Creamy pumpkin soup is spiced up with jalapeño and a refreshing dollop of chipotle sour cream.
- 2 tablespoons vegetable oil
- 1 1/2 cups diced onion
- 1/2 cup diced celery
- 1/2 cup diced carrots
- 1 1/2 tablespoons minced jalapeño, seeds removed
- 1 1/2 teaspoons ground cumin
- 1 teaspoon garlic powder
- 3 cups pumpkin purée (canned or fresh cooked)
- 2 cups vegetable broth
- 1 1/2 cups milk (or vegan substitute such as coconut milk)
- Salt and pepper to taste
Chipotle Sour Cream
- 8 tablespoons sour cream or vegan substitute
- 1 teaspoon finely minced chipotle pepper in adobo sauce (see note)
- 1 tablespoon minced cilantro
- Heat 2 tablespoons of vegetable oil in a large stock pot over medium heat. Sauté the onion, celery, carrots and jalapeño peppers, stirring frequently, for about 10-15 minutes. Add the cumin, garlic powder, pumpkin purée, broth and milk. Bring to a simmer for another 5-10 minutes. Season to taste with salt and pepper.
- While the soup is cooking, blend the sour cream ingredients together in a small bowl. Place a dollop of the sour cream on each soup serving.

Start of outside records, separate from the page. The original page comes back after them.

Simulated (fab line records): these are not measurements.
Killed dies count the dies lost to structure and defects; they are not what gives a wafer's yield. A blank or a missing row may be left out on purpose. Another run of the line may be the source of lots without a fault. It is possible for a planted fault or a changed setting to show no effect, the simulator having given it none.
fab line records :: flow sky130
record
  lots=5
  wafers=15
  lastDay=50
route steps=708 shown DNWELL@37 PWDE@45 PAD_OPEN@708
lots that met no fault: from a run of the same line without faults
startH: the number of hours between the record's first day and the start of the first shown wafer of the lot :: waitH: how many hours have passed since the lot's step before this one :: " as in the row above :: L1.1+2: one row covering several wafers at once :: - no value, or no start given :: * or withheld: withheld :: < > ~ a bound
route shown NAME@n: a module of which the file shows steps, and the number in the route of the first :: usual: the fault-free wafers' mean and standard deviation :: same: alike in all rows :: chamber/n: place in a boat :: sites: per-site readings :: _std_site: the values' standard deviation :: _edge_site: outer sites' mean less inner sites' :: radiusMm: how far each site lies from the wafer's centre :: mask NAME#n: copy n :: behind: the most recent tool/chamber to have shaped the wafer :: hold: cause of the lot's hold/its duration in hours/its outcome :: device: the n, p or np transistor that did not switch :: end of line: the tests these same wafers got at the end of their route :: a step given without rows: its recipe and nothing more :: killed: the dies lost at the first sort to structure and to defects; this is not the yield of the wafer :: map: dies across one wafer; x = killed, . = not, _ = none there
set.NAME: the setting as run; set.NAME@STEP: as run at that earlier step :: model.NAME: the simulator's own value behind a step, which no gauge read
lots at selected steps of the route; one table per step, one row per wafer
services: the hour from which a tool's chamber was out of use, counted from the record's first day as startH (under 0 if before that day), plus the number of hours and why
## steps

Served with mulled apple cider and hearty bread, this soup goes equally well with roast pork or a spinach salad.
Tips & Notes
Chipotle peppers in adobo sauce are smoked jalapeño in a tangy, slightly sweet sauce. Look for them in a small can with other Mexican condiments. They can be refrigerated for up to 2 weeks or frozen for up to 6 months.